Can you think of other realms in which we live conditionally and suffer for it?  How does the self-giving life of the Trinity release us into living free?



Jonathan Edwards here speaks of God's pleasure in creation:

"the pleasure God hath in those things which have been mentioned, is rather a pleasure in diffusing and communicating to, than in receiving from, the creature. Surely, it is no argument of indigence [i.e. neediness] in God that he is inclined to communicate of his infinite fullness. It is no argument of the emptiness or deficiency of a fountain, that it is inclined to overflow."

God creates from fullness not need.  His glory is not about demanding but giving.  From the Father's eternal begetting of the Son comes the logic of creation's in-time manufacture.  Creation is not the first time God has to relate to another.  Instead, creation finds its origin in His already-outgoing nature.

Creation is, therefore, birthed in self-giving love, not willed out of any necessity.  We can rest assured - God has not called us forth to gain from us, but to give to us.  In this sense we are "created for His glory."  We exist precisely because it is His glorious nature to give life.

The Father has eternally poured life and blessings onto and into His Son by the Spirit.  He continues to express this glory by pouring out life to the world through His Christ.  In this way creation will be glorified, as the Lord gives of Himself, even to the depths of the cross.

Or to say it how Jesus did: "He who loses his life will find it." (Luke 17:33).  First it is God who finds His life in losing it.  He is who He is as He gives Himself away for the world.  Therefore Jesus does not call us into anything He hasn't eternally and originally been part of.  But now, through His invitation, we get to share in it.  Glory!


When preaching on John 1:1-2 (audio here), my last two points were this:

Jesus is God-sized


God is Jesus-shaped

I wonder whether much of our evangelism is aimed at persuading people of point number one.  And I wonder whether that emphasis, if divorced from the second point, is quite dangerous.

Here's what I mean - when we tell an unbeliever that Jesus is God, this is what they hear:  "You know the god of the pub discussion - the distant, arm-chair deity, uninvolved and uncaring?  Actually Jesus is that guy!"

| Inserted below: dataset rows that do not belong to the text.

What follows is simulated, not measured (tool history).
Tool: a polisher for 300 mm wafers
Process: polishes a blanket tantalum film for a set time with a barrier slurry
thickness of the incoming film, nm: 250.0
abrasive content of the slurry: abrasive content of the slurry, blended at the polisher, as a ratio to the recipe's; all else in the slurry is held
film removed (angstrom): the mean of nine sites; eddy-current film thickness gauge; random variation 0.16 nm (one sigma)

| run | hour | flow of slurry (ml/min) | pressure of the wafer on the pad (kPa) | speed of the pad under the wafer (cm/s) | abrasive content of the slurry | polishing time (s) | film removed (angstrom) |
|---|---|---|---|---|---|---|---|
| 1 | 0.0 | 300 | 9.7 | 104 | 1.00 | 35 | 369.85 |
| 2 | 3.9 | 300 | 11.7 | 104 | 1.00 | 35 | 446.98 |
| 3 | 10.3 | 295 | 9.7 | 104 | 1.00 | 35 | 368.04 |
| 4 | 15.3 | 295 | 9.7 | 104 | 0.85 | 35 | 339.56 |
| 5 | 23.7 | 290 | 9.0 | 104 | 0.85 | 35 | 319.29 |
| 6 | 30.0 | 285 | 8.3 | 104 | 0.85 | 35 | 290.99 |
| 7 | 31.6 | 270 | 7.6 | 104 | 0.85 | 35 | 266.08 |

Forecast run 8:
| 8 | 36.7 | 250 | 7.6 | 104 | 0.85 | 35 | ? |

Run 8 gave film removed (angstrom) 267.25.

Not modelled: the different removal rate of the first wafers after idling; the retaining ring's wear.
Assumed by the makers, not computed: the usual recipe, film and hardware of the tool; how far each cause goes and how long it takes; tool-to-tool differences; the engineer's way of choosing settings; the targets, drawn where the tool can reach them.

"Oh" says the unbeliever.  "Because Jesus looks quite different to that."

"Yeah, I know" we say.  "But you need to look past all that stuff.  Deep down he's really 'the god you've always believed in' All that other stuff is just Jesus' human nature.  Yeah, that's like window-dressing.  Deep down he's The Big Guy."

And what's the result?  Well how many Christian testimonies run something like this...

"I have always believed in some kind of god.  And then I met Jesus.  And the preacher told me that Jesus is the god-I-always-believed-in.  So now I've added faith in Jesus to my bedrock belief in a deity."

Do you see what's happened here?  Some supposed natural knowledge of God is determining a person's view of Christ and determining it from the outset.

It should be the other way around.  Knowledge of Jesus should revolutionize our view of God. We should tell people not only that Jesus is God-sized, we should tell them that God is entirely Jesus-shaped.  Let's introduce them to the God they didn't know.  Let's offer them the Christ-like God.

As Archbishop Michael Ramsey once said (riffing on 1 John 1:5): "God is Christlike, and in Him there is no unchristlikeness at all."